What Is Base64 Encoding?
Base64 is a group of binary-to-text encoding schemes that represent binary data in an ASCII string format. The name comes from the 64 characters used in the encoding alphabet: the 26 uppercase letters (A-Z), 26 lowercase letters (a-z), 10 digits (0-9), and two additional characters (+ and /).
Base64 was originally designed for safely transmitting binary data over channels that only support text, such as email (MIME) and early internet protocols. Today it's used extensively in web development for data URIs, API payloads, and authentication tokens.
How Base64 Encoding Works
Base64 encoding takes groups of 3 bytes (24 bits) from the input and splits them into 4 groups of 6 bits. Each 6-bit group maps to one of the 64 characters in the Base64 alphabet. If the input length isn't divisible by 3, the output is padded with '=' characters.

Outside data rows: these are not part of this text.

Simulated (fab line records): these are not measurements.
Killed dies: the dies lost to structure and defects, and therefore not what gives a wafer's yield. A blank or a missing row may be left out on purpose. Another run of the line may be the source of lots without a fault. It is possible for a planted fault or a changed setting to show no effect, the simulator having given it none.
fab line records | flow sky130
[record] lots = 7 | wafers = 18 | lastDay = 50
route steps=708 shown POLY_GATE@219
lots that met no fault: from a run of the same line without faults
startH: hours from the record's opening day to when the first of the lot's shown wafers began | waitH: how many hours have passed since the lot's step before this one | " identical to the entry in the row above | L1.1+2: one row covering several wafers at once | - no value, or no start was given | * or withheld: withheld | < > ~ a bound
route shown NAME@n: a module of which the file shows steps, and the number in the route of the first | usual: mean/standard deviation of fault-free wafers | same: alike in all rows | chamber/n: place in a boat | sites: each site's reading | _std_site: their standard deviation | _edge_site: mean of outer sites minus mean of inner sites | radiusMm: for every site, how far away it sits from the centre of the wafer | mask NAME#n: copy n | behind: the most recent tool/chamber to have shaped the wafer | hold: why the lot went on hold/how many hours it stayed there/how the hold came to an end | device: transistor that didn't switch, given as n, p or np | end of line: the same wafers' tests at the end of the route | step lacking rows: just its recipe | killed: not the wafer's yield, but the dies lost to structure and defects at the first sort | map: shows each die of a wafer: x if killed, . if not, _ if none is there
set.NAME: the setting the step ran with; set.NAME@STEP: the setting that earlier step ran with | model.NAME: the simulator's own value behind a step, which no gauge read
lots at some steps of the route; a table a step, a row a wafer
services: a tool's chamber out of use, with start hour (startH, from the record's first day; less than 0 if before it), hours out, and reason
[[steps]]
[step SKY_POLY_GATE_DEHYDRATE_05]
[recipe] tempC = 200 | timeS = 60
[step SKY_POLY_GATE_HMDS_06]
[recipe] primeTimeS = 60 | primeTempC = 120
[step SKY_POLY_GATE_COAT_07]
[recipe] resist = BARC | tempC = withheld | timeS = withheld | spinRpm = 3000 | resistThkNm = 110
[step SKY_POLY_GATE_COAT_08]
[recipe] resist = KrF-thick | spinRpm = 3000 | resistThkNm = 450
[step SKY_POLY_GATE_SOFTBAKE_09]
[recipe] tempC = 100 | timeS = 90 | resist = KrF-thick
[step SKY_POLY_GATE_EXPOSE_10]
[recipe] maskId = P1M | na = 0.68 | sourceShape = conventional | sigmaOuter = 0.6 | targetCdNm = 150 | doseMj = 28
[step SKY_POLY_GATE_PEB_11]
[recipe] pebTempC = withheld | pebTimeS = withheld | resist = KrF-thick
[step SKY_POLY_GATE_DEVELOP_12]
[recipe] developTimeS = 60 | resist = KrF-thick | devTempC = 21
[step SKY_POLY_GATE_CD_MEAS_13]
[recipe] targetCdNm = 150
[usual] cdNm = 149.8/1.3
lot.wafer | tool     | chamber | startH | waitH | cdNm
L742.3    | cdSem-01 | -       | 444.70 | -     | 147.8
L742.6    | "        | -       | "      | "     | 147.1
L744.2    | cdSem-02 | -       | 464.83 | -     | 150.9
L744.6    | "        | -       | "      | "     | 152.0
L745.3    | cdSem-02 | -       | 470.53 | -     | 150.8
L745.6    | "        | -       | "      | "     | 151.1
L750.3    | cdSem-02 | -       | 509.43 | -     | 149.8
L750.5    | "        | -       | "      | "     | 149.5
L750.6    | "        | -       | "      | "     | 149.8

For example, the text 'Hi' (2 bytes) becomes 'SGk=' in Base64. The '=' indicates one byte of padding was needed. Decoding reverses this process exactly, recovering the original binary data.
Common Uses for Base64
Data URIs allow you to embed images, fonts, and other files directly in HTML or CSS using Base64 encoding (e.g., 'data:image/png;base64,...'). This eliminates an extra HTTP request but increases the HTML file size by ~33%.
HTTP Basic Authentication encodes credentials as Base64 (though this provides no security — always use HTTPS). JSON APIs sometimes use Base64 to include binary data in JSON payloads, since JSON only supports text. Email attachments are encoded in Base64 as part of the MIME standard.
Base64 vs. Other Encoding Schemes
URL encoding (percent-encoding) replaces unsafe characters with %XX sequences and is designed specifically for URLs. It's more efficient than Base64 for text that's mostly ASCII. Base32 uses a 32-character alphabet and produces longer output, but avoids ambiguous characters — useful for human-readable codes. Hexadecimal encoding doubles the input size (vs. 33% for Base64) but is simpler and universally supported.
Choose Base64 when you need to embed arbitrary binary data in a text format. Choose URL encoding for URL parameters. Choose hex for debugging and displaying binary data.